The Colts made another Super Bowl run after winning 14 games in the 2009 NFL season. Unfortunately, Indy lost to Drew Brees’s New Orleans Saints in Super Bowl XLIV, 31-17.
Dwight was instrumental in the Colts’ ascent during the Tony Dungy and Jim Caldwell eras.
He earned seven Pro Bowl and three First-Team All-Pro selections from 2003 to 2011. He also earned one Second-Team All-Pro selection during that nine-season time frame.
Freeney, who spent the first 11 of his 16-year pro football career in the Circle City, wanted to retire as a member of the Colts organization.
Indianapolis won just two games—the team’s worst record since its forgettable 1-15 showing in 1991—in Dwight’s tenth year with the team in 2011.
Much of the Colts’ free fall was due to quarterback Peyton Manning’s neck injury which forced him to sit out the entire 2011 NFL season.
To the dismay of Colts fans everywhere, owner Jim Irsay parted ways with Manning at season’s end—a clear indication that Indianapolis was going to make either Andrew Luck or Robert Griffin III the first overall selection of the 2012 NFL Draft.
The Colts eventually drafted Luck, who led them to an 11-5 win-loss record and a postseason berth under first-year head coach Chuck Pagano.
As for Dwight Freeney, Pagano converted him to an outside linebacker for the first time in his 11-year career. Robert Mathis, Freeney’s partner on the defensive line for the past decade, also converted to linebacker in 2012.
Freeney had issues adjusting to his new position. He finished the season with just 5.0 sacks and 12 tackles. Worse, his contract was about to expire at season’s end.
Dwight Freeney's final sack as a member of the #Colts
Happy Birthday @dwightfreeney pic.twitter.com/Embc2h2nas— Collin Telesz (@CT_Colts) February 19, 2018
Pagano, who survived a bout with leukemia in 2012, called Dwight several days before his 33rd birthday in February 2013.

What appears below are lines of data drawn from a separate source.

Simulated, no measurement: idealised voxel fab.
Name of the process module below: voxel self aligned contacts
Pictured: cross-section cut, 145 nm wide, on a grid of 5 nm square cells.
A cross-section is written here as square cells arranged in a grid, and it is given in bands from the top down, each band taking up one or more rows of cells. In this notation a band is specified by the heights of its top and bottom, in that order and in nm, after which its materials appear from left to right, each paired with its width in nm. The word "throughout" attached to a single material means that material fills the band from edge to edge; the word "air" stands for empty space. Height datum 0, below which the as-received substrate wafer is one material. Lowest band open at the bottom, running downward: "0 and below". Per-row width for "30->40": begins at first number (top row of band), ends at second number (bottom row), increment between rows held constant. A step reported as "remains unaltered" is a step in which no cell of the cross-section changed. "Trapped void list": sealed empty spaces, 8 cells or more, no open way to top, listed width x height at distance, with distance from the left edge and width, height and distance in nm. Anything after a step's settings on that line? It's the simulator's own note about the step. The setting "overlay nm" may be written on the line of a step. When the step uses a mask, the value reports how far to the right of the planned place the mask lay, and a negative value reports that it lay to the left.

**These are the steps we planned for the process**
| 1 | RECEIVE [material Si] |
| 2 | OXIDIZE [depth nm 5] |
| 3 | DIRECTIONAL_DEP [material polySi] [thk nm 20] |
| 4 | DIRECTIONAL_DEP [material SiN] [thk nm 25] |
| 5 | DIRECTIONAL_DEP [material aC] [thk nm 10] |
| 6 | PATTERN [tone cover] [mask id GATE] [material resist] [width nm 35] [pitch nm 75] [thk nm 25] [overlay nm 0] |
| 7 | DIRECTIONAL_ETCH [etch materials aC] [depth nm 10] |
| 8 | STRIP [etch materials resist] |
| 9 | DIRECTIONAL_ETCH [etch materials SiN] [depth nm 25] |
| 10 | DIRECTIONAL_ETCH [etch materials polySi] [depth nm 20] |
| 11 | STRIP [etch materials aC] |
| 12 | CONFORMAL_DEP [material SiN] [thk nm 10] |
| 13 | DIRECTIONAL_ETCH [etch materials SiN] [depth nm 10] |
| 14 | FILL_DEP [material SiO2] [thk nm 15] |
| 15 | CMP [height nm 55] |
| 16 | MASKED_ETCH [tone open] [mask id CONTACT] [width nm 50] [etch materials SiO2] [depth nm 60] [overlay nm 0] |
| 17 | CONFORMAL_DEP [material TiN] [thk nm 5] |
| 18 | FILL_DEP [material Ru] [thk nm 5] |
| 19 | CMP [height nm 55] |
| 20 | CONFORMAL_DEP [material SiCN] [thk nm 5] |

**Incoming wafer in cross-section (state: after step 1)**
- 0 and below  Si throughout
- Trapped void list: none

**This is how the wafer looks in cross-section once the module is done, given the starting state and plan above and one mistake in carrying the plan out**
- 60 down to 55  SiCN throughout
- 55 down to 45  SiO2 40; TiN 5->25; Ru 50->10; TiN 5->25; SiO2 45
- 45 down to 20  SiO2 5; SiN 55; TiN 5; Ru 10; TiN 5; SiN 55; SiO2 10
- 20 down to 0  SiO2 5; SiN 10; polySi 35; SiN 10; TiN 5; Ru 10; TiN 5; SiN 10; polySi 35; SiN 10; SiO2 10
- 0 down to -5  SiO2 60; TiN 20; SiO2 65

Freeney thought Pagano was going to wish him a happy birthday. It turned out that Chuck was also on the line with Irsay and general manager Ryan Grigson.
Pagano dropped the bombshell—the Colts weren’t going to renew Freeney’s contract. Dwight was devastated, per The Athletic.
Freeney told Kravitz that the better option would have been for the Colts to offer him a pay cut so he could finish his career in Indianapolis knowing he had been with the team for over a decade.
When that didn’t transpire, Freeney vowed he wasn’t going to end his pro football career on a sour note.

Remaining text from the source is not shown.